But my three favorite books of the year are not on this list. One is historical fiction, one is literary fiction (though I could argue for it being a mystery) and one is loosely sci/fi.

HERE THERE BE DRAGONS, Sharon Kay Penman
POSSESSION, A.S. Byatt
THE SPARROW, Mary Doria Russell

Happy reading to all of you in 2007!

Wednesday, January 03, 2007

DECEMBER READS


THE RECKONING by Sharon Kay Penman: the last in the 13th-century trilogy of Wales. This one focuses on the grandson of Llewellyn Fawr, Llewellyn ap Gruffydd who is also known as the last true Prince of Wales. He was actually accorded that title during the reign of England's Henry III, but a combination of Welsh infighting, a brother who swung back and forth between loyalty and betrayal, and the simple fact that England had time and money on its side meant that it couldn't last. Llewellyn ap Gruffydd married Simon de Montfort's daughter, lost her in childbirth, then was killed later that year (1282) in a completely random stroke of bad luck. His brother David held off England's Edward I for a time, but was finally betrayed by his own men. Edward I is also known as Longshanks for his unusual height and also as The Hammer of the Scots for his brutal repression of Scotland's rebels. But he honed his strength and vengeance in Wales thirty years earlier and his trial of David was the first time that a rebel was sentenced separately for each offense. Thus David ap Gruffydd, once Edward's close friend, was hung, drawn, and quartered. His daughters (and Llewellyn's single daughter) were sent to convents to live out their lives without fear of having children, and David's young sons were kept imprisoned until their deaths. From the Welsh chronicle, after relating the death of Llewellyn ap Gruffydd near Llanganten on the eleventh day of December: "And then all Wales was cast to the ground."

END IN TEARS by Ruth Rendell: an Inspector Wexford novel from one of my favorite writers. A teenage mother is dead, and when Wexford starts investigating no one's secrets will remain hidden. From the heartless plans of two girls preying upon the hopes of infertile couples to Wexford's own daughter's unusual pregnancy to a fanatically modern police woman who endangers her life in the investigation, Rendell weaves a story that I read in two days. Fabulous characters, tense storytelling, and Inspector Wexford. I couldn't ask for more.

HATESHIP, FRIENDSHIP, COURTSHIP, LOVESHIP, MARRIAGE by Alice Munro: a collection of short stories that I inherited from my birth mother. Not really for me, sorry to say. I liked the first story, which gives its name to the collection, but other than that I found them a bit depressing, a bit "so what?", and a bit not my taste. Okay, a lot not my taste. But they were short :)

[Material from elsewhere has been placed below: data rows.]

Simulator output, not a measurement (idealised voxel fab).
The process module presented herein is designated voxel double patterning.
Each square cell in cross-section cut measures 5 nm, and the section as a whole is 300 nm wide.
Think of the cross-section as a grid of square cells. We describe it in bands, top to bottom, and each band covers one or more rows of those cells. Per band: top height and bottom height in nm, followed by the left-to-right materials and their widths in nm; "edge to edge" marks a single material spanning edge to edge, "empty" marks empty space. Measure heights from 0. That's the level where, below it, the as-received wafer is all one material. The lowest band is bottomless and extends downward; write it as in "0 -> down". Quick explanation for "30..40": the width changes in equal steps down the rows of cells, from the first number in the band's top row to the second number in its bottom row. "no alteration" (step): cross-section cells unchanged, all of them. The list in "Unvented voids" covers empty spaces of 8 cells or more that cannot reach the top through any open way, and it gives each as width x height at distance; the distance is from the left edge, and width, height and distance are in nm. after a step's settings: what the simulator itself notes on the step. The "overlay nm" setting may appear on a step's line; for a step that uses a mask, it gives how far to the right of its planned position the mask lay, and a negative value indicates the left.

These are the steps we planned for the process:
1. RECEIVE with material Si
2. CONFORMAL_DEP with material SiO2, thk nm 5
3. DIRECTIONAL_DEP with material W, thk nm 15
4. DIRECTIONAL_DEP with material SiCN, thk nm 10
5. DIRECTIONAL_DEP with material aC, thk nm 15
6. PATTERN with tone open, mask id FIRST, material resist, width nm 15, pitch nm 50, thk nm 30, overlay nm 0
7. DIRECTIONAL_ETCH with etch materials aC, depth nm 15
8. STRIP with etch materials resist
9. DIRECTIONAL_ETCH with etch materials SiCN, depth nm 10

COLD GRANITE by Stuart MacBride: a first novel, it got great reviews on DorothyL so I read it. Not for me, I'm afraid. I did read to the end, but I won't be buying anymore by him. It's a police procedural set in Aberdeen and the great strength of the book is the setting--bleak, cold, rainy/snowy, etc. I did feel that I was there. But it wasn't a place I wanted to be. I'm not generally a fan of serial killer books because they're most often boring and cliched. (An exception is DIALOGUES OF THE DEAD by Reginald Hill--I highly recommend that one.) This wasn't only a serial killer book, but a serial killer of children book. And it was very detailed in terms of autopsies and conditions of the bodies and other sorts of things I really don't need. But the worst of the book is that it was relentlessly cheerless. I didn't like any of the characters, except the poor children, and I really don't want to spend any more time with DS Logan McRae.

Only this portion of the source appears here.